JERUSALEM — A crowd of Orthodox men disrupted a Conservative prayer service on Tisha b’Av, a Jewish day of mourning, at the Western Wall — shouting down worshippers, attempting to block the entrance and setting up a makeshift divider meant to separate between men and women.

Jewish men pray at the Western Wall on the eve of Tisha b’Av, July 17, 2021. (Yonatan Sindel/Flash90)

The disturbance happened on July 17 at the non-Orthodox section of the Western Wall in Jerusalem, Judaism’s holiest prayer site, where the Jewish Holy Temples once stood.

The Western Wall’s main plaza allows Orthodox prayer, which is gender-segregated.

Non-Orthodox groups gather to the south of the main plaza, at a section of the wall where people of all genders are allowed to pray together.

When a group of Conservative Jewish worshippers came to the non-Orthodox section on Saturday night, July 17, they were met by a crowd of Orthodox men who attempted to occupy the site, block the entrance and prevent the Conservative service.

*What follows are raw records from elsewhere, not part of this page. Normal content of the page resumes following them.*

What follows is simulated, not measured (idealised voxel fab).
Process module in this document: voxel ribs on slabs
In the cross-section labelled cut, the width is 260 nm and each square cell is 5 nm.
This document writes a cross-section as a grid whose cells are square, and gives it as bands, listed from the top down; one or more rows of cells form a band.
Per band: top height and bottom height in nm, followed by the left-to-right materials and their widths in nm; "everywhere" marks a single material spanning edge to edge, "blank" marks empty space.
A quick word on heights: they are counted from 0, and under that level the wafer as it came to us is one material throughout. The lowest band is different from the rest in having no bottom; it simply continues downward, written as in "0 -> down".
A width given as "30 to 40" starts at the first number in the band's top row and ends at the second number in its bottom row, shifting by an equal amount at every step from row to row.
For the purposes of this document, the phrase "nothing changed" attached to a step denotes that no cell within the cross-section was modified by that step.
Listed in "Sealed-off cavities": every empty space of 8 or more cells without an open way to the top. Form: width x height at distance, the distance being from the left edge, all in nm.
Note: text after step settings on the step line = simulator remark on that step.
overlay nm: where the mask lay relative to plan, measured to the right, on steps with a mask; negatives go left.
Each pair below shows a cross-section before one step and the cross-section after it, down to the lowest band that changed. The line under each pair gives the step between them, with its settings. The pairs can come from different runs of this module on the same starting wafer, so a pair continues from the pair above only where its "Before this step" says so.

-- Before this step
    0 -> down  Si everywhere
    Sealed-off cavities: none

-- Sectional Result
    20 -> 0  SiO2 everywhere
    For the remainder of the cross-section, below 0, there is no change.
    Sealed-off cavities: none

The Orthodox men set up a mechitzah, meant to divide between men and women, and shouted and sang as the worshippers read Eicha, or Lamentations, chanted on Tisha b’Av to mourn the destruction of the two Holy Temples.

Non-Orthodox condemnation

Israeli non-Orthodox leaders drew a link between the incident and the string of Jewish tragedies commemorated on Tisha b’Av, including the destruction of the two Temples.

Rakefet Ginsberg, executive director of the Masorti (Conservative) Movement in Israel, wrote on Facebook that the incident drives home the danger of “baseless hatred” between Jews, an idea Jewish sages have historically associated with the Temples’ destruction.

Conservative leaders in the US condemned the disruption.

Gilad Kariv, the first Reform rabbi elected to Israel’s parliament, wrote on Facebook:

“If there’s one lesson to Tisha b’Av, it’s that the fire of extremism and hate won’t stop here and will continue to threaten more and more parts of Israeli society.”

Kariv called on the government to implement an agreement approved in 2016 that would have expanded the egalitarian section and formalized its status in Israeli law.

Former Israeli Prime Minister Benjamin Netanyahu scrapped the agreement in 2017. Current Prime Minister Naftali Bennett has signaled that he is open to implementing it.

Orthodox condemnation

The Rabbinical Council of America, the leading membership organization of Orthodox rabbis in North America, said that expressions of disagreement, especially in matters of religious principle, should be voiced with respect and dignity, and regreted the uncivil disruption by Orthodox Jews on Tisha b’Av at the Western Wall.

Rabbi Binyamin Blau, president of the RCA, said:

“If our prayers of restoring the fabric of Jewish society are to be realized, we must fulfill the vision of the prophet Zechariah who foresaw that the fast and destruction of Tisha b’Av will be transformed into ‘joy and gladness and cheerful feasts’ only when we conduct ourselves with the principles of both truth and peace.”

Rabbi Zvi Engel, vice president, said: “On Tisha b’Av we mourn the loss of the Temples and we must recommit ourselves to reestablishing the holiness of the place where they once stood. Holiness can only be manifest when rooted in the principles of respect, dignity, and peace.”